Before running anything for two weeks, you should verify that it works on smaller simulate data. Then I’d start running with fewer than 2000 iterations—you may not need that many.
I’m guessing the bottleneck is here:
for(i in 1:n)
prob[i] = skew_normal_cdf(beta0 + X[i] * beta, 0, 1, alfa);
because most of our CDFs are not that efficient. I’d also be worried about rounding to 0 or 1 here. This also does very inefficient matrix multiplication. You’re better off coding this as:
{
vector[n] mu = beta0 + X * beta;
for (i in 1:n)
prob[i] = skew_normal_cdf(mu[i], ...);
}
This may make a big difference because of the sizes of X
and beta
.
If X
is very sparse (say less than 10% filled), you want to use our csr
multiply function.
What is the posterior scale of the parameters? One of the best things you can do is make sure they’re all roughly standard scale (ranging between -3 and 3, or something like normal(0, 1)). I’m not sure if you’re just trying to include vague priors, but if your parameters are scale 100, it’ll help to rescale.

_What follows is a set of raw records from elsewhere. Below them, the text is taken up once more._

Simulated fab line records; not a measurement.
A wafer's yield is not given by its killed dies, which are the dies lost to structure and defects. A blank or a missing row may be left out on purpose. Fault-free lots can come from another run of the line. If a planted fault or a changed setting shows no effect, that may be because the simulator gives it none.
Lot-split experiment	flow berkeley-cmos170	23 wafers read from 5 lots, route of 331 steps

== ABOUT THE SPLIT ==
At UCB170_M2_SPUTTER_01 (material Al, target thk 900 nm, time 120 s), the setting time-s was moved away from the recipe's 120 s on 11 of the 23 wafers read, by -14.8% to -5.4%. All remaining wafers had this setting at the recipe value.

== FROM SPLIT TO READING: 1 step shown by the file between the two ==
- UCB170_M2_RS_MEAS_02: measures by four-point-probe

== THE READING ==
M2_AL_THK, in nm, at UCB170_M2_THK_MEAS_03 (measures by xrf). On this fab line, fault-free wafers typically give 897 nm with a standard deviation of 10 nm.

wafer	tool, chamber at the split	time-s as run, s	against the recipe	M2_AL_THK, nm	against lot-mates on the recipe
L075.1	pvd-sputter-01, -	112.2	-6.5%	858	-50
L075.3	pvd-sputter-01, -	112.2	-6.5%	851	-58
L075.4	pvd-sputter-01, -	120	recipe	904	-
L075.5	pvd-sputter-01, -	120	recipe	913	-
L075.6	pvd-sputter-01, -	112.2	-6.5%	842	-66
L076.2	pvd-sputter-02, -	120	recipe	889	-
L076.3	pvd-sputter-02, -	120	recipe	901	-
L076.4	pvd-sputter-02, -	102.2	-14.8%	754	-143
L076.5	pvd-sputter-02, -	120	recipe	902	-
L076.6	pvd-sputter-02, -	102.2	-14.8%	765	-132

You’ll want a non-centered parameterization here:
beta ~ normal(0, tau * sqrt(lambda));
which looks like:
parameters {
vector[k] beta_std;
...
model {
vector[k] beta = tau * sqrt(lambda) * beta_std;
beta_std ~ normal(0, 1);
...
I didn’t save the actual beta
becaus eyou have 17K of them.
With the number of data points so much smaller than the number of predictors, you’ll need strong priors to identify the model.
The biggest problem I see, though is that you have the tau * sqrt(lambda)
, which provides each beta
with its own error scale. This is not going to be well identified as you can divide tau
and multiply lambda
to get the same result, and it makes a nasty banana-shaped posterior. You’re leaing on the priors on lambda
and tau
to identify the model, but that’s often not a good idea.
I’d try to back off and just use tau
and put a stronger prior than cauchy(0, 1)
on it, and see how that fits.